Binary serialization for meta component


#1

I’m using some of meta component inside my custom wrapper. What I want to do currently, is I want to serialized trained and ready for work components on the server, and then send them to actual device, and then fastly restore object which will be ready for work. At the current moment I see Cereal as a way to go. Could you give me some hint how I could achieve this without making a fork and manually add serialization code to every class I use?


#2

This depends on what exactly you are trying to serialize. For example, most of the classifiers have a void save(std::ostream&) const function that you can invoke to save them to an output stream. This currently uses the binary format from io::packed. These can then be read from a stream by using classify::load_classifier(std::istream&). See this section of the classifier tutorial for more details.

There are similar functions for the ranker class hierarchy.


#3

Thanks for the answer. At the current moment I use classifiers, crf pos tagger and a corpus, represented as dataset_view.

Speaking about io::packed - does it provide cross-platform, architecture independent binary files? If I serialize things on MacOS x86 env, could I deserealize it on linux x64?


#4

Most classifiers should serialize fine using save() one one end and load() on the other, even across platforms.

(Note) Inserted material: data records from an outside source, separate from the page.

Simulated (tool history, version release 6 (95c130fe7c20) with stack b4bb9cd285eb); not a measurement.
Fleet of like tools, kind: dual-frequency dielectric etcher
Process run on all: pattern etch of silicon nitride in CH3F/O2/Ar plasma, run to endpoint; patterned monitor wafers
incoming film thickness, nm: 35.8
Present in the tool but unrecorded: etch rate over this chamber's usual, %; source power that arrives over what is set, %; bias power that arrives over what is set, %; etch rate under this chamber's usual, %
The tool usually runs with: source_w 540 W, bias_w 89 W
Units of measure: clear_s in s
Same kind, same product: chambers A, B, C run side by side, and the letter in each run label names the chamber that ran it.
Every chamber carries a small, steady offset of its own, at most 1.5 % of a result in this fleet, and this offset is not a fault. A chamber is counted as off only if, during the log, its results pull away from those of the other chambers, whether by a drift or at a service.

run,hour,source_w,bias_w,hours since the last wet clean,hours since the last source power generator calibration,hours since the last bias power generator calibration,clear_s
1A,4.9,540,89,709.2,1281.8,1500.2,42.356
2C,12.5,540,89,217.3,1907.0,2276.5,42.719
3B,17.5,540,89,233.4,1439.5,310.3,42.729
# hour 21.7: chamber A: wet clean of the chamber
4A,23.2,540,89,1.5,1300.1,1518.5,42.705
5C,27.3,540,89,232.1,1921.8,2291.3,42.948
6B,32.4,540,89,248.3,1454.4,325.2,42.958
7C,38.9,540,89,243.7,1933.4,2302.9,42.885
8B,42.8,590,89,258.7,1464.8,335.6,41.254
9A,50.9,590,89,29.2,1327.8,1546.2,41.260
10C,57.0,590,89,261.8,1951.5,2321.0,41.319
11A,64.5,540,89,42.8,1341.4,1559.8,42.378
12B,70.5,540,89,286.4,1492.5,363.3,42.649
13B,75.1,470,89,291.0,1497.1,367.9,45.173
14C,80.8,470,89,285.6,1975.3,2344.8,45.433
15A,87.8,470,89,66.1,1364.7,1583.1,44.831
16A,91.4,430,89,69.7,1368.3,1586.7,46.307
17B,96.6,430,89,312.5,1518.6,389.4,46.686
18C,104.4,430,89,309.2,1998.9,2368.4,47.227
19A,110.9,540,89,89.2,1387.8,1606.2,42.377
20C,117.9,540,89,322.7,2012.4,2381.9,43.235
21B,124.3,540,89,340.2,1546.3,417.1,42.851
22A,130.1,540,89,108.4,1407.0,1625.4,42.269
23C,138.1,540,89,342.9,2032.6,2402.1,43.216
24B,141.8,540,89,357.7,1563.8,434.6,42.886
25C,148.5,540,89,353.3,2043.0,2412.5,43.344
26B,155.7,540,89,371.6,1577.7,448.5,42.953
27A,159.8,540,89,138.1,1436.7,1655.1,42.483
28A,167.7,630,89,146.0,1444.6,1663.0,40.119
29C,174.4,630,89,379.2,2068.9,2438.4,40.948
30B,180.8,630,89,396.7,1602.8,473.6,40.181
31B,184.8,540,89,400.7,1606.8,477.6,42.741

The CRF tagger might cause issues unless your platforms are both the same endianness. I have had success going from Linux x64 -> Linux x86 with it, and Linux x64 -> Windows x64, but I haven’t tried anything using ARM for example. (The problem here is that the CRF heavily uses disk_vector, so its on-disk files must match the exact in-memory representation of the same arrays since they are just being mmap()ed in.)

I do believe that io::packed is cross platform and endian-independent. That is its intent, anyway; if it’s not there’s a but we should fix.